The Physicality of Glass
What the first moments of wearing Google Glass feels like - And how it’s helping some people to hear again.
Something I hadn’t realized about Google Glass until I picked mine up today is the physicality of the fitting. The folks at Google want your Glass to fit right, of course. They don’t want you walking around looking like the nutty professor, sure, but it also aids somewhat with the usability of Glass to ensure it fits you properly.
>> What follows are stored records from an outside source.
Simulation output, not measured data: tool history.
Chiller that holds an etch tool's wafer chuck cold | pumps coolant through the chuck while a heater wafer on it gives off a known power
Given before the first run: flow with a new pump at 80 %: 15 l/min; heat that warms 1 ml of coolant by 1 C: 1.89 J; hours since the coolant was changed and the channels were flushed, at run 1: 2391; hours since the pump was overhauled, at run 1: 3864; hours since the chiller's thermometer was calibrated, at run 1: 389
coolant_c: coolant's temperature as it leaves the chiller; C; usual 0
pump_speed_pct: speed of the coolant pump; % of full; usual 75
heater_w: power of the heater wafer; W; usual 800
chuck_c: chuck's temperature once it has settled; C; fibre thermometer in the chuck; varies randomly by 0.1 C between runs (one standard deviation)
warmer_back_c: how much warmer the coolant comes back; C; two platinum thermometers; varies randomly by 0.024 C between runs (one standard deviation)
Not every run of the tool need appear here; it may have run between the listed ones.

So it took about 20 minutes to fit mine properly. And for a good part of that time,I had two (very nice,helpful) employees fussing and tinkering with Glass to refine my fit. This isn’t an issue you experience, of course, picking up an iPhone, a tablet, a laptop. It’s much more personal. A person’s facial structure affects Glass, just like it would another pair of glasses, sure, but some adjustment is also necessary to ensure proper screen placement. You notice that one of your ears is lower than the other, so you have to twist Glass’s titanium frame this way and that to compensate for it. You’re reminded that your nose is a little larger (in my case), when you have to adjust the nose clips to fit you. An iPhone, you pick up. Glass, yes, it seems obvious, but you wear it. And you feel that.
Of course, presently, Glass’s form factor weighs somewhat heavily on the right-hand side. It’s not as heavy as you might think, but it’s enough that I’m sure it contributes to some difficulty in balancing it on your face. No doubt, future versions will be sleeker, lighter, easier to wear and balance.
Now, for something much more fascinating. Apparently, some people being fitted for Glass are hearing for the first time in their right ear. The Glass employee who fitted me (that’s her above) said some people who had become deaf in their right ears are now finding they can hear Google Glass on that side of their heads. How is that? Well, that thicker, right-hand side section of Glass it fitted with a “bone conduction transducer” - in other words, a speaker which transmits sound through the bone behind your ear. Since it doesn't cover your ear at all, Glass does this without blocking the environmental noise around you - avoiding a potential safety issue. (It may make wearing Glass while cycling or driving less dangerous than wearing headphones. Though glancing at the screen could obviously be a dangerous distraction, at least it’s near your line of sight.) Now, imagine the surprise and delight of those now able to hear in their right ear - at least via Glass. It’s another element that makes wearing Glass an extraordinary physical experience. One which reminds you that this technology is getting closer to us as human beings than ever before.
You can engage with Glass physically in other ways, too. You can tilt your head back 30 degrees to turn it on, a setting which is adjustable, thankfully. But I prefer just to tap the touchpad, a gesture which is much more unobtrusive - and prevents people around you from wondering if you have a crick in your neck or are suffering a Tourettic attack.
Aside from its physicality, Glass is personal in other ways, too. It’s connected directly to your Google account, so it’s permanently accessing your personal information - and ever contributing to the ever-growing digital archive, which comprises your life.
For now, Glass has a physical affect upon others, as well: As I was walking around lower Manhattan, a few people stopped in their tracks (quite literally), when they saw me wearing it. One girl not so subtly sidled up to me to take a photo with her iPhone. So, the corresponding physical response for me is to feel not a little self conscious. I won’t be wearing Glass all the time, and I won’t be taking selfies in the shower like Mr. Scoble. But if Glass and other similar wearable devices really take off (and inevitably they will), I’m sure we’ll look back on the current fascination (and sometimes fear) of such devices as being rather quaint.